Interview with Louise Schouwenberg

Social design… isn’t design always, inevitably and irrevocably social? Even in its most autonomous expressions, there is still a relation with a user, with a context. Since no single product finds its significance or raison d’être in isolation, there is always a network of social relations with the design itself and that inseparable duo of design and user (even if the latter’s role is confined to that of spectator). Just as the user has various guises (depending on the domain in which design functions), so is the network of social relations diverse as well.

The time is past when Heidegger’s distinction between works of art and utilities had a generally shared significance. Heidegger thought that utilities disappear in their dependable functionality if they adequately incorporate their purposes and are well produced. Both works of art and utilities are produced by human hands… But while the work of art shows its essence in its striking presence, a shoe or a chair would only be a striking object if it did not do what it was supposed to do.

Heidegger failed to take designers into account. More than seventy years after his essay, utilities are no longer prepared to disappear in their dependable functionality, but shout loudly for attention as desirable objects intended to brush up the image of today’s consumer or to bear witness to the consumer’s noble intentions. In its urge to manifest itself, design has appropriated virtually all the podiums that used to be the exclusive preserve of art, architecture, urbanism, the performing arts and theatre. In Heidegger’s time things said something about human existence at that moment; likewise the things with which we are surrounded every day say something about our Dasein.

Is the social component of design today connected with that shouting for attention, the need for an alert public? Or can we only look for social design in ‘good intentions’ such as attention for sustainable solutions, natural materials, local and traditional techniques and alternative production strategies? It is not difficult to remain cynical in the face of much of the shrill marketing of artistic products. For which aesthetic chord is touched and what significance is referred to by the golden glitter of the interiors of hotels in Dubai, Milan or New York, by designs that are copied in expensive materials, or by extremely simple things that are gigantically blown up? (It is not strange, by the way: every artist knows the effect of blowing up proportions.) Nor is it difficult to criticise the hypocrisy behind many ‘well intentioned’ projects. For how long will we continue to accept claims such as that a designer wants to create a more intimate bond with the user with yet another new consumer product, idealises rural life because it is so natural, or explicitly communicates the origin of the materials used in an attempt to convince the consumer of more quality and honesty? Design follows the predictions of success in the market, supplied in personalised form by a growing army of trend predictors (who have become noticeably wary in their predictions since the crisis).

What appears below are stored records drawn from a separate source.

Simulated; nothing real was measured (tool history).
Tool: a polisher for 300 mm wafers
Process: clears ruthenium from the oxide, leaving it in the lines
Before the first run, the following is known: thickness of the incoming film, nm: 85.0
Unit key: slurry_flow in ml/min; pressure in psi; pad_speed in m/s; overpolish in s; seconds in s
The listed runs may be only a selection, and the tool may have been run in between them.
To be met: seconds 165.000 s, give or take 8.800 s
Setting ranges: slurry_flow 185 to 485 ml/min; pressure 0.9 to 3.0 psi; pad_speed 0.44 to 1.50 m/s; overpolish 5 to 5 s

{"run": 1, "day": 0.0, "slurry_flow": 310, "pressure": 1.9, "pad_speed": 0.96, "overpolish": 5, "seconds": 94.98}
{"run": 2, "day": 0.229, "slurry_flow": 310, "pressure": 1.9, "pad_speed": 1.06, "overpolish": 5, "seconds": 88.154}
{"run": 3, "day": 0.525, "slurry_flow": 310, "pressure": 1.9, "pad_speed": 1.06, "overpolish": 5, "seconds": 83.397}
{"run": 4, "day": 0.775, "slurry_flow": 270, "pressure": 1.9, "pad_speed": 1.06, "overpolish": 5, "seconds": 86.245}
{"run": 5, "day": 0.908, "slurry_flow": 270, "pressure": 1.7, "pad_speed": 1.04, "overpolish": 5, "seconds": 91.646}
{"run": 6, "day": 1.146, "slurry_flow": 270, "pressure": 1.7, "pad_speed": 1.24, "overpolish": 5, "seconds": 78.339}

It is simple to adopt a cynical attitude towards design. And it is certainly easy to be cynical with regard to the social pretensions of designers. But as long as I enjoy using a corkscrew that works perfectly, seeing a beautiful sculptural table, an innovative use of materials in a lightweight chair, unusual forms of cooperation with scientists, and cleverly designed solutions for complex social problems, I find it more meaningful to show in full glory how design contributes to the cultural domain.